Early childhood development (ECD) -- cognitive, non-cognitive and physical health -- of pre-school age children is increasingly seen as critical in health and socioeconomic well-being later in life. But over 240 million children under 5y of age in developing countries do not reach their developmental potential. Advocacy for and resources devoted to ECD have increased substantially in developing countries. Yet what is known about impacts of such programs is based on few studies usually with small samples, limited outcome indicators, limited program information, small scale of operation and often problems of interpreting associations as reflecting causal effects. This project promises substantial increases in knowledge of ECD by exploiting a rich new data set with a national representative longitudinal sample of 15,000 children initially 0-5y of age and their families with linked data that permit extensive characterization of the children and their family members and the ECD programs to which they have been exposed in Chile.

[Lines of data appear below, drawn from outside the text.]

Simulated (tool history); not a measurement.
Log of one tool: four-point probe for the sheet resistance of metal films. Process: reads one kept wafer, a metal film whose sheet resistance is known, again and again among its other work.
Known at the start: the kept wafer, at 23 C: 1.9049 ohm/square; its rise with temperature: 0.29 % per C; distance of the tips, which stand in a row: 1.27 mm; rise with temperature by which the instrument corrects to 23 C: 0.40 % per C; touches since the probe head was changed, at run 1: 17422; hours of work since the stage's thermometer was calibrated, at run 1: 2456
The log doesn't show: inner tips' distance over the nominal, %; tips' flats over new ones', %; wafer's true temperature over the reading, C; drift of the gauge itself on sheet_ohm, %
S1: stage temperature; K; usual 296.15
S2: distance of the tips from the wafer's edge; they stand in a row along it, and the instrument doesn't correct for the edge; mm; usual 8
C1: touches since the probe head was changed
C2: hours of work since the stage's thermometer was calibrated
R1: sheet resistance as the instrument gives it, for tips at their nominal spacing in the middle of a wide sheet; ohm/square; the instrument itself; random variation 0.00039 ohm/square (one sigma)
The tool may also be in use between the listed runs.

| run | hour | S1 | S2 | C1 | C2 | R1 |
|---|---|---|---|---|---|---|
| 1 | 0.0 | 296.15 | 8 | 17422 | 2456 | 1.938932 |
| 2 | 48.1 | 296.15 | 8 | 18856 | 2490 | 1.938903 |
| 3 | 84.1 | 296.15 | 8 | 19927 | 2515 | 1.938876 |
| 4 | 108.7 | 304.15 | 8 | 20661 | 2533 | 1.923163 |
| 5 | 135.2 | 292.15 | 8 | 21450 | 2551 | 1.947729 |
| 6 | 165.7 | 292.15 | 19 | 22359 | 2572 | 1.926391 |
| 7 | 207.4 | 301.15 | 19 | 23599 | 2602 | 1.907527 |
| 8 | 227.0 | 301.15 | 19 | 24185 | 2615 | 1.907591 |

The Specific Aims are: (1): To enrich a public-use panel data set initiated in 2009 and to be continued at least through 2011 on 15,000 children initially 0-5y of age and their families in a nationally representative sample that is linked to other data (that include economic, health and other relevant information on all family members;child school and national test performance and ECD Center quality) with embedded experiments. (2): To describe age-gender-SES-regional gradients/inequalities in ECD program participation and quality and in ECD outcomes including cognitive development, non-cognitive development and physical health. (3): To analyze ECD program participation. (4): To analyze impacts of ECD programs, including quality and curricular focus, on child cognitive development, non-cognitive development and physical health. (5): To analyze impacts of ECD programs on mothers'time use (e.g., hours worked) and their general life satisfaction and depression. (6): To estimate cost effectiveness and cost-benefit ratios for various interventions to improve ECD to provide better tools for policy makers to make more informed choices among intervention options. (7): To simulate expected impacts of interventions to improve ECD on age-gender-SES-regional gradients/inequalities in ECD access and in cognitive development, non-cognitive development and physical health outcomes. The combination of special data features (e.g., large, nationally-representative sample;linkages to other data sources;indicators of cognitive, non-cognitive and physical development;information on ECD program quality;experiments) and methodologies not applied before to ECD in developing countries (e.g., structural models with intergenerational links in un-observables, selection regarding programs and heterogeneous impacts) promises substantial gains in knowledge about ECD. Chile is a particularly interesting context in which to study ECD because of its leadership in innovative social programs, some unique programs not present elsewhere (e.g., vouchers), rich data described above and possible implications for other middle-income as well as high-income countries.
Early childhood development (ECD) -- cognitive, non-cognitive and physical health -- of pre-school age children is critical for health and socioeconomic well-being not only during childhood but also later in life. Though over 240 million children under 5y of age in developing countries do not reach their developmental potential, little is known regarding what makes ECD programs effective. The combination of rich data and new methodologies in this project promises considerable advancement of our knowledge on this important topic.